NCERT Solution For Class 10, Maths, Chapter 11, Constructions, Exercise 11.1

NCERT Solution For Class 10, Maths, Chapter 11, Constructions, Exercise 11.1, first we will learn how to divide the line segment and then find properties of triangles. Class 10 maths, Chapter 11, Ex. 11.1 contains total seven questions to study which are given below.  

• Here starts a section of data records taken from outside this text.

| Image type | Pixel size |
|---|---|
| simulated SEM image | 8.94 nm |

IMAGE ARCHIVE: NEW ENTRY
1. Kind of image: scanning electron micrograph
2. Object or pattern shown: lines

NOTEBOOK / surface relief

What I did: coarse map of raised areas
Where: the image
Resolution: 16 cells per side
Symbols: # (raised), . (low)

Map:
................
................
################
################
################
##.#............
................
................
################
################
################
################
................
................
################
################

NCERT Solution For Class 10, Maths, Chapter 11, Constructions, Exercise 11.1

Class 10, Maths, Chapter 11, Exercise 11.1, Solutions

In each of the following, give the justification of the construction also:

Q.1. Draw a line segment of length 7.6 cm and divide it in the ratio 5:8. Measure the two parts.

Ans:

NCERT Solution For Class 10, Maths, Chapter 11, Constructions, Exercise 11.1 Q. 1

Steps of construction:

  1. Draw a line segment AB = 7.6 cm.
  2. Draw an acute angle ∠BAC.
  3. Locate (5+8 = 13) points equal line segments: A1, A2, A3, A4, ……….. A13 on line AC. Where, AA1 = A1A2 = A2A3,……….= A12A13.
  4. Join A13 to B.
  5. From point A5, draw a line A5P||A13B, by making an equal angle of ∠AA13B. So, that P divides AB in the ratio 5: 8.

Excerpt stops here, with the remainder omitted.